Happy New Year.
Yes, I recognize that it’s January 23. I get it. I’m behind. I am aware that it’s been 2014 for a few weeks now, but I’m still living in the past — frantically trying to keep up and stay on top of things. I really had impractical expectations for my life from mid-December until … well … until today, really. Although life has been lovely, adventurous, and fun in some expected and unexpected ways, I’m finding that I’m just not quite caught up.
My heart, my life, and my brain are still processing 2013 — a lot went down last year. I’m doing that thing (maybe you do it too) when I have so many many many things to say that I rehearse thoughts and sentences over and over again so I can share the experience with you, but then I get all overwhelmed. I end up saying nothing. I keep it to myself because so much time has passed that the story has lost its luster. Besides…something, someone, someplace has already happened. There’s already a new story to share.
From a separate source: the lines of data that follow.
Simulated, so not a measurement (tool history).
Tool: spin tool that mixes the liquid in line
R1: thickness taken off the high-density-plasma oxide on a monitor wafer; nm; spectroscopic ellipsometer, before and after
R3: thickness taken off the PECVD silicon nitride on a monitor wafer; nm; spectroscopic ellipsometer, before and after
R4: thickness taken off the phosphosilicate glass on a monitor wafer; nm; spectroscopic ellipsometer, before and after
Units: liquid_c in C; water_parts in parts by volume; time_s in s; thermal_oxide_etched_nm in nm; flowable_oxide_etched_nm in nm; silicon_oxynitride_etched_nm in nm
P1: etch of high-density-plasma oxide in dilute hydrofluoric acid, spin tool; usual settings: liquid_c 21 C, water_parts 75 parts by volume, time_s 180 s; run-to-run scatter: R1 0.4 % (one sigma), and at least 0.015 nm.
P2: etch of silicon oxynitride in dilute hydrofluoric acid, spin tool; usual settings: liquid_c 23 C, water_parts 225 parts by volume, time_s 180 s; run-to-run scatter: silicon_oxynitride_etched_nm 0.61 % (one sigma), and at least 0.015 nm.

I’ve been staring at the screen of this neglected blog for months; watching an achingly depressing analogy unfold before my eyes. I was too busy, life was moving too fast, and other things were just too important for me to sit down and write.
There was so much to tell but I didn’t have time/take the time to feed words to the blinking curser flashing back at me. Too much to do. I didn’t leave space for me to write the words so I could actually live in the joy of the adventure He was allowing me to experience.
Much of my life — my relationships, my passions, my rest — took a backseat to my job these past few months. As much as I love my job there’s more to me than “Courtney, Cru staff.” And you may say, “Court, I know that!!” And thanks. Thanks for knowing that. I really do appreciate it. But honestly, I lost a bit of myself there for a bit. It was touch and go there for awhile.
I need me to know that there is more to me than this gig on staff. Yes, much of who I am is laboring with this ministry of college students. They are some of the most creative, passionate, real, and courageous people I know — these men and women show me Jesus and they speak so deeply to my soul. I LOVE that I get to see them every day as part of my job. I’m blessed. Truly. But my ministry — the life God has entrusted me with — is more than just them.
It’s my walk with Jesus, my service to the Savior who saved me and gives purpose to my life. It’s my sweet and brilliant husband. It’s the gifts God has given me to write, and create, and design. It’s relationship with friends who don’t live in my city and have known me for years, and it’s relationship with a friend who’s known me for just a few months and is just beginning to see the real story.
That’s my ministry. That’s His ministry. And I confess that I haven’t been the best steward.
So in the spirit of grace, a desire to pursue holiness out of a deep desire to make Him known to the world, and to share the stories with you, here’s a massive, rambling post about all the things that I may or may not finish talking to you about.
I’ve planned at least 10 posts in my head — on finishing our support and reporting as full-time senior staff this fall, something we’d dreamed of for years; on moving into a house from our tiny apartment (it’s a great story, I’ll tell you eventually); MC’ing a conference, one of the favorite things I’ve done on staff with Cru; the end of the busiest five months of my life (seriously, never been busier); learning more about my emotions and how I’m discovering more about my temperament and why I cry so easily; my youngest brother graduated from college and is signing up for the Army, so many emotions; Christmas and how our life is changing and flowing and how it just felt different this year and I haven’t put my finger on why yet; the craziness and blessings of TCX and how much I love my job; parties in the new house, so many parties, and I’ve loved every moment; coming back to our staff team, only to leave soon after for a sunny, warm and lovely adventure to Los Angeles to visit some very very dear friends and hang out with 400 Jesus-loving Asian Americans who know they were made to be known and make Him known.
That’s the cliff notes version.
I think I’m ready for it now. 2014 is gonna be a good year.